Tricks to having a Safer Halloween

Tricks to having a Safer Halloween

Tricks to Having a Safer Halloween

I’ll be the first to admit it, yes the pun in the title was awful, but hey, it got you here didn’t it?

Many people consider fall to be their favorite season, and who’s to blame them? Fall brings all sorts of great things with it: bonfires with friends, colorful and crunchy leaves everywhere, the heart of the NFL season, comfy sweaters galore, and Halloween! Who doesn’t love Halloween (your antisocial neighbors don’t count)? Costumes, candy, scary stories — it’s all fun stuff right? Well, not for everyone. According to Safe Kids Worldwide, 77% of parents were “fearful” of their kids health on Halloween. We’ve all heard crazy stories of razors in apples and poisoned candy, but is Halloween actually dangerous?

In short, yes Halloween is one of the most dangerous days of the year, especially for children. Safe Kids Worldwide reported that children are more than twice as likely to be fatally hit by a car on Halloween, and the National Fire Protection Association reported that between 2009 and 2013, Halloween decorations caused 860 home fires on average.
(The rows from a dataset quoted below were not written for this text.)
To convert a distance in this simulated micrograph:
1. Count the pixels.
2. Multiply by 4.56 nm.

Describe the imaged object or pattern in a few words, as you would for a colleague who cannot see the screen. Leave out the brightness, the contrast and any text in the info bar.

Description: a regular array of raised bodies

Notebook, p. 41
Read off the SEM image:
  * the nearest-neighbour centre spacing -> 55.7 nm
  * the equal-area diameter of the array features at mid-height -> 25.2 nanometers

In this blog we’ll be briefly covering some tips to keep you, you children, and your property safe during Halloween!

On Halloween night, thousands of children walk around neighborhoods in search of candy. Kids travelling around in groups can (as we all know) sometimes lead to mischief, which can lead to falling, being left alone, and in the worst case being hit by a car. Let’s go over a few quick and easy ways you can decrease your child’s risk of injury.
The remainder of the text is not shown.